I tried computing the standard errors for my data points for a Gaussian fit. I want to know how to calculate the errors and obtain the uncertainty. I want to compute the value of the reduced (chi-squared). Any suggestions would help. any suggestions and help in correcting the residual(p,x,y) would really help.
import csv
import pandas as pd
import numpy as np
from scipy import optimize
from matplotlib import pyplot as plt
from scipy.optimize import curve_fit
from scipy import asarray as ar,exp
#reading the x,y,z values from the respective csv files
xData = []
yData = []
path = r'C:\Users\angel\OneDrive\Documents\CSV_FILES_NV_LAB\1111 x 30.csv'
with open(path, "r") as f_in:
reader = csv.reader(f_in)
next(reader) # skip headers
for line in reader:
try:
float_1, float_2=float(line[0]),float(line[1])
xData.append(float_1)
yData.append(float_2)
except ValueError:
continue
#printing the columns of the csv files and storing as an array
print(xData)
print(yData)
#plot the data points
plt.plot(xData,yData,'bo',label='experimental_data')
plt.show()
#define the function we want to fit the plot into
# Define the Gaussian function
n = len(xData)
xData=np.array(xData)
yData=np.array(yData)
mean = sum(xData*yData)/sum(yData)
sigma = np.sqrt(sum(yData*(xData-mean)**2)/sum(yData))

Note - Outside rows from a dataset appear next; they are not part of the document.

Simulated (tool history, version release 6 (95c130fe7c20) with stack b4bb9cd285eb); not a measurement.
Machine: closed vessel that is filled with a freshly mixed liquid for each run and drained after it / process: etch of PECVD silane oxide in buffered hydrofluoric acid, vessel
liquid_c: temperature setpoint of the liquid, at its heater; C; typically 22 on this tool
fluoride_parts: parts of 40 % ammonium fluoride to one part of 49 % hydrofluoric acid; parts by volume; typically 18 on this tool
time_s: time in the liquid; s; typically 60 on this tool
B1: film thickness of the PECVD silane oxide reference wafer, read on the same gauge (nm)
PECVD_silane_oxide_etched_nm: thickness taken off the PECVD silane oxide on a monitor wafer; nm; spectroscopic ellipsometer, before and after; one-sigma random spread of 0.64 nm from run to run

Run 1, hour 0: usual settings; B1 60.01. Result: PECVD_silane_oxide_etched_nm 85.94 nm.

def Gauss(x,I0,x0,sigma,Background):
return I0*exp(-(x-x0)**2/(2*sigma**2))+Background
#popt,pcov = curve_fit(Gauss,xData,yData,p0=[1,mean,sigma, 0.0])
#calculating error methods
################################################################################
def residual(p,x,y):
return Gaussian(x,*p)-y
initGuess=[1,1,1]
popt,pcov,infodict,mesg,ier=optimize.least_squares(residual,initGuess,args=[x,y],full_output=True)
s_sq = (infodict['fvec']**2).sum()/ (N-n)
#####################################################################################
print(popt)
plt.plot(xData,yData,'b+:',label='data')
plt.plot(xData,Gauss(xData,*popt),'ro:',label='fit')
plt.legend()
plt.title('Gaussian_Fit')
plt.xlabel('x-axis')
plt.ylabel('PL Intensity')
plt.show()
Sample input data:
xData=[
-7.66e-06, -7.6e-06, -7.53e-06, -7.46e-06, -7.4e-06,
-7.33e-06, -7.26e-06, -7.19e-06
]
yData=[
17763.0, 2853.0, 3694.0, 4203.0, 4614.0, 4984.0,
5080.0, 7038.0, 6905.0
]
Output Error:
popt,pcov,infodict,mesg,ier=optimize.least_squares(
residual,initGuess,args=[x,y],full_output=True
)
NameError: name 'x' is not defined.
Readable code always helps. Like, the error you are getting is
popt,pcov,infodict,mesg,ier=optimize.least_squares(residual,initGuess,args=[x,y],full_output=True)
NameError: name 'x' is not defined.
pretty much is telling you that 'x' is not defined. Perhaps you meant 'xData'?
I recommend starting with the easier-to-use lmfit
. With that, a fit to Gaussian data in a CSV file might look like this:
from pandas import read_csv
from lmfit.models import GaussianModel
from matplotlib import pyplot as plt
dframe = read_csv('peak.csv')
xdata = dframe.to_numpy()[:, 0]
ydata = dframe.to_numpy()[:, 1]
model = GaussianModel()
params = model.guess(ydata, x=xdata)
result = model.fit(ydata, params, x=xdata)
print(f'Chi-square = {result.chisqr:.4f}, Reduced Chi-square = {result.redchi:.4f}')
print(result.fit_report())
plt.plot(xdata, ydata, label='data')
plt.plot(xdata, result.best_fit, label='best fit')
plt.legend()
plt.show()
That print(result.fit_report())
will print out a something like this:
[[Model]]
Model(gaussian)
[[Fit Statistics]]
# fitting method = leastsq
# function evals = 21
# data points = 101
# variables = 3
chi-square = 7.60712520
reduced chi-square = 0.07762373
Akaike info crit = -255.189553
Bayesian info crit = -247.344192
[[Variables]]
amplitude: 30.5250840 +/- 0.31978873 (1.05%) (init = 40.626)
center: 9.22348190 +/- 0.01498559 (0.16%) (init = 9.3)
sigma: 1.23877032 +/- 0.01498552 (1.21%) (init = 1.3)
fwhm: 2.91708114 +/- 0.03528820 (1.21%) == '2.3548200*sigma'
height: 9.83051253 +/- 0.10298786 (1.05%) == '0.3989423*amplitude/max(1e-15, sigma)'
[[Correlations]] (unreported correlations are < 0.100)
C(amplitude, sigma) = 0.577